Report: Bush losing interest in Middle East

The United States is losing interest in the Middle East peace process and hopes for a viable Palestinian state are disappearing, according to a British government assessment.

The Palestinian issue looks to be sidelined once again

“The role of the USA – the country with the most leverage over Israel – is key,” said the analysis written by the Department for International Development (DFID) in consultation with the Foreign Office.

“Frustration with aspects of the Palestinian leadership, preoccupations in Iraq, presidential elections and security concerns for US citizens may risk USA disengagement at the highest levels from the peace process when it is most likely to start collapsing,” said the report published in the Guardian newspaper on Wednesday.

“There is now a medium to high probability that there will be a lack of effective international engagement on the Middle East peace process due to other international priorities in 2004.”

“The EU, by contrast remains focused, but has limited influence,” it said.

“The Palestinian state which would be left if Israel controlled all access and/or permanently withdrew behind the current and planned route of the separation barrier would not be viable or stable”

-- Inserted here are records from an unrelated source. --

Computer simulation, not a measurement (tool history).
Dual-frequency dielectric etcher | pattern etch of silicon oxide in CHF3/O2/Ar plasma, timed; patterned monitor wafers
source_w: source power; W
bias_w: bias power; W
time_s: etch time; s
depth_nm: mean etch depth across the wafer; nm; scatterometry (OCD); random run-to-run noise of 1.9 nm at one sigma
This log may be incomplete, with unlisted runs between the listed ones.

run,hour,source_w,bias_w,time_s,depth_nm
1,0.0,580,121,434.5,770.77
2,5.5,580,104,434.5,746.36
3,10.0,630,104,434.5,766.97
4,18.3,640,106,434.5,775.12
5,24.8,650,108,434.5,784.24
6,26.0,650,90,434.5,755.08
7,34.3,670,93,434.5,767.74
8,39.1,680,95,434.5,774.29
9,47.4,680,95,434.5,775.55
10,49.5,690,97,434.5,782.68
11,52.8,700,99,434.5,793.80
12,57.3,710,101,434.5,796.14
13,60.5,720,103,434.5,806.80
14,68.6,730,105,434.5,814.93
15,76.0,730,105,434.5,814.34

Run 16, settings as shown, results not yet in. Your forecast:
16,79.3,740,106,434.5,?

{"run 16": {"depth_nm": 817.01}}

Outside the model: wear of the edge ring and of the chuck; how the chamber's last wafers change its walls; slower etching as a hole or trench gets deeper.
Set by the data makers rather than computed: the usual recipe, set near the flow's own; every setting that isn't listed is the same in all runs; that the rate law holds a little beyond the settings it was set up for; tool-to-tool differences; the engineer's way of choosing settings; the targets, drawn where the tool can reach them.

DFID, Foreign Office report

Without action soon, Israeli settlement expansion and the continuing construction of the separation wall in the West Bank would make a viable two-state solution “almost impossible,” said the report.

“Continuing failure to make progress towards a political solution” leading to the “continued construction of the separation barrier on Palestinian land, and gradual disappearance of the prospects for creating a viable Palestinian state” is the most likely scenario, it said.

“The Palestinian state which would be left if Israel controlled all access and/or permanently withdrew behind the current and planned route of the separation barrier would not be viable or stable,” the report said.

It might instead prompt a majority of Palestinians to drop support for a two-state solution and “instead back a single bi-national state from the Jordan to the Mediterranean.”

“Palestinians would outnumber Jewish Israelis in such a state within the next decade,” it added.

The DFID report said this would be “the logical consequence of indefinite occupation by Israel”.